While Morris said that he doubts the petition will have any impact on Trump himself, he believes that “members of his party still have respect for people with expertise.”
Kathryn Kueny, professor of theology, director of the Middle East Studies Program and director the Religious Studies Program, also signed the petition.
“As a scholar of Islam I believe this ban targets Islam and Muslims, and therefore is illegal and unethical,” she said in an email statement. She continued that the ban “demonizes Muslims and fans and inflames false and harmful beliefs about Islam,” “seeks to absolve us (in the US) from any responsibility to care for the victims” and “also serves to justify hate crimes, stereotyping, prejudice and the persecution of Muslim minority populations in the US.”
Robert Davis, Ph.D., assistant professor of theology, signed the petition and said “I was proud of [University President Rev. Joseph M.] McShane’s strong statement of opposition to the order and commitment to supporting our students who are affected, and proud, as well to see Fordham students among the demonstrators at Battery Park.”
For Elizabeth Johnson, Ph.D., CSJ, distinguished professor of theology, the ban is “morally repugnant.”
“It is prejudicial to people in need, and to people from Muslim countries,” she said. “Both are against everything I believe in.”
As a long time advocate of the DREAM Act, Johnson is particularly close to issues of immigration. “My religious commitment, my membership in a religious order, as well as my role as an academic, make me very interested in this issue,” she said.
She also quipped that “It occurred to me that one way to solve this problem of the seven nations whose citizens are now being kept out of our country is to have Trump build a Trump hotel in each one of those countries. If you notice, not one of them has a Trump hotel and I think that might solve it. Let him make a buck and he’ll let them in.”
Fawzia Mustafa, professor of English, comparative literature, African American and African studies, and women’s, gender and sexuality studies, also weighed in on the petition and the executive order.
“I signed the petition because we now live in a time when we do know that the recent executive order on Immigration barring entry to a host of people is unconstitutional,” she said. “We can’t beg ignorance, lack of precedent or exceptional circumstances that can in any way justify or explain away such an action on the part of the executive branch. It’s pure fear-mongering, xenophobia, racism and mean-spiritedness, not to mention plain wrong.”

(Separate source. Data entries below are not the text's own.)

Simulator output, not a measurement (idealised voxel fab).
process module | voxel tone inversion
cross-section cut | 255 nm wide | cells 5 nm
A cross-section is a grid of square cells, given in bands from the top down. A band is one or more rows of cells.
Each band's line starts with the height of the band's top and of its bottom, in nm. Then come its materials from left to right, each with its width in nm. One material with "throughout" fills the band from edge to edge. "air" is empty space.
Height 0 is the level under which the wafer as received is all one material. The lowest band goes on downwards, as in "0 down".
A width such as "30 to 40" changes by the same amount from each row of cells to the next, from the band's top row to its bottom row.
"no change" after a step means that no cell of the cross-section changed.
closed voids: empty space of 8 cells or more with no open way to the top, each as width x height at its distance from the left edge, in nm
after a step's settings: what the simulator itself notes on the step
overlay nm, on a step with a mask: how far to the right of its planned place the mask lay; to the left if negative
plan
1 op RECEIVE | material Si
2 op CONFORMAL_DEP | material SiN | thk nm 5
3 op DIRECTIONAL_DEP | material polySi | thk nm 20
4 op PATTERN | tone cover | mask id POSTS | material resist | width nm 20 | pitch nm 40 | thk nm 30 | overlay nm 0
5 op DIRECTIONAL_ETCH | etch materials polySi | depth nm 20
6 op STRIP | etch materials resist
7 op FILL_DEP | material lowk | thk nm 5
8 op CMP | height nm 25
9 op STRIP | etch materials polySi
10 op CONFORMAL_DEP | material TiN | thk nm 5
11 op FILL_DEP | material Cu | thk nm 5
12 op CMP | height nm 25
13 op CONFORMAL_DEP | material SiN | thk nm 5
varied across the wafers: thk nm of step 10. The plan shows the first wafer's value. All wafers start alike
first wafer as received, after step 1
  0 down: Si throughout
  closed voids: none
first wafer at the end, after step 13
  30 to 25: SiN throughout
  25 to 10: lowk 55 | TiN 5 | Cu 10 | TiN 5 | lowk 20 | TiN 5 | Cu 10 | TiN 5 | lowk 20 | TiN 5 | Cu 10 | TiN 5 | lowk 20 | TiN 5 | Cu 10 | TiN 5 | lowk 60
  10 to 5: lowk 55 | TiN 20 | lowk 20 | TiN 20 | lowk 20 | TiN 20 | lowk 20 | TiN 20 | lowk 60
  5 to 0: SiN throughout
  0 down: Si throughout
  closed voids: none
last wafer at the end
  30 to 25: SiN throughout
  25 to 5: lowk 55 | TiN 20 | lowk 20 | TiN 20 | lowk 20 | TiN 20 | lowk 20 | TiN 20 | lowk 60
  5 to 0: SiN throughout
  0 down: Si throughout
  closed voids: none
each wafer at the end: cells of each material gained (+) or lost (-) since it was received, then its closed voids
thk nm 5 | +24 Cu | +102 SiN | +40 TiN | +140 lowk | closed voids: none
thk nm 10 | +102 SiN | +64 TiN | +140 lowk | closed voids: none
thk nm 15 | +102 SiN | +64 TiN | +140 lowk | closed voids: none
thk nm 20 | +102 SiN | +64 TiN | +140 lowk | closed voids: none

While some signatories such as Terrence W. Tilley, the Avery Cardinal Dulles, S.J., professor of Catholic theology say that the petition is “a very small effort that is part of a series of protests,” he added that “We can offer moral support and by that I mean we are by trade concerned with the values inherent with public discourse and in personal action. So we play a small supporting role and a cheering section from the ivory tower.”
He also added a point of comparison to understand how the executive order affects people coming to this country.
“I also know of Americans who have been denied entry as academics into the United Kingdom, put on a plane, sent back here to get the proper paperwork done and after two weeks of struggle, were able to get back to the UK and resume their temporary positions in the UK,” he said. “These are people who, as they told me, had resources, had support groups, had at least money that they could get at so that it would not be a disaster. If it was a problem for middle class American academics, what of the poor and downtrodden whom the Statue of Liberty allegedly welcomes to this shore?”
For Jeannine Hill Fletcher, Ph.D., professor of theology, the executive order relates to her recent work on “the Sin of White Supremacy and the Christian ideology of superiority that has run throughout the history of the United States.”
“To me, this newest legislation is the next chapter in a long history of America’s ideology of White Christian supremacy,” she said in an email statement. “As a White Christian theologian, I need to do everything I can to oppose it.”
“My work over the last 20 years has been asking how we embrace America as a multi-religious nation,” she said. She added that “Our diversity is our strength for new perspectives on what it is to be human” and also “a theological strength for contemplating the mystery that Christians have named ‘God’.”
As more faculty members join these academics in signing the petition, the future remains uncertain for people like Nejad.
“Honestly I don’t know,” he said regarding what he intends to do moving forward. “We had plans in the very near future, which is our parents are traveling to Canada late February to early April and we were going to travel there and visit them. Now, I don’t know what to do about that.”
“In the longer term, I hope that this will be resolved because we are not in a situation to consider that we are not going to see our parents for the next few years,” he continued. “That’s not a choice for us.”